Brands partnering with entertainment outlets to produce content represent an effective, though selective phenomenon, according to entertainment executives at a recent Creative Week panel in New York. They were there to commemorate the 10-year anniversary of Scott Donaton’s book, Madison & Vine that spotlighted the trend.
“It was about marketing in an end-user controlled world. It was initially fear-based, that TV viewers would skip ads because of the introduction of TIVO. The thought was that brands could say worthy things that are story-based”, explained Donaton, former editor of Ad Age, and currently global chief content officer at UM Studio.

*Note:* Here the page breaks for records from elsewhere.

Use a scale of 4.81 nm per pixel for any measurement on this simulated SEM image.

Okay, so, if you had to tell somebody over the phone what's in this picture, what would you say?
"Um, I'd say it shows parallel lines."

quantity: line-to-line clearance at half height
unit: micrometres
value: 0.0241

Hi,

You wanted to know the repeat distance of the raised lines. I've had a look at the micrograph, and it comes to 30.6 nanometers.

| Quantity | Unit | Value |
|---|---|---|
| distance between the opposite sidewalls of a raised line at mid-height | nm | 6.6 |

Key takeaways revolve around the evolution and dynamics involved:
Defining moments of branded entertainment abound, especially BMW Films (aka the gold standard) and BMW videos featuring Daniel Craig as James Bond. The Restaurant TV show also broke new ground. “The show’s thesis was that restaurants were the new theatre”, said Ben Silverman, founder and chairman of Electus. Of course, it’s easy to see that now, but it was rather novel at the time. Among other notable collaborations are American Idol and Coca-Cola, The Biggest Loser and 24-Hour Fitness, and Transformers movie and Hasbro.
Moving the brand needle: Not surprisingly, the executives behind similar initiatives are supporters of their value. The show Sons of Anarchy was pitched to Harley-Davidson as “The Sopranos meets Easy Rider“, said Mark-Hans Richter, the company’s SVP and CMO. “Over time, it’s been a great partnership. It does help to sell Harleys, though it’s hard to separate it out. Harley-Davidson is the #1 selling motorcycle now among young adults”. He said many elements went into the increased market share, including the show.
Not too big to fail: Still, not all programs work so seamlessly. Jae Goodman, co-chief creative officer and co-head of marketing at CAA Agency, was big enough to own up to a particularly unpleasant memory. He recalled when one of his former clients, The Gap, hired his firm during the 2008 election to turn the flagship store into a giant voting booth, complete with robots. However, the engineers couldn’t get them to work, so the store remained closed for a day. After the passage of time, they do work for Old Navy, another Gap brand, now he noted.
Selective adoption: “This is such a bespoke area that it hasn’t scaled. It’s a resource issue, and it involves lots of work”, noted Donaton. “Now the process hasn’t really accelerated much further over time, since you need to find like-minded people to do the work”, Silverman added. “But once clients do branded entertainment and it works for them, then they’re willing to do it again. Overall there’s a big reward for those brands”.
Even well-known directors like Ron Howard are willing to work with certain brands, Donaton said. Plus, late night comics like Jimmy Fallon and Stephen Colbert, occasionally feature specific brands in their tongue-in-cheek sketches.
A ten-year perspective: As Donaton, who coined the term “Madison & Vine”, said, “it’s a thriving center of commerce, and has been transformative, though it extends beyond Hollywood and is a global phenomenon now”.
Time has also added some elements of financial control. As Goodman said, “now the checkbook stays in the back pocket until the idea is set. For many in this space, the overriding approach is “idea flow before deal flow”.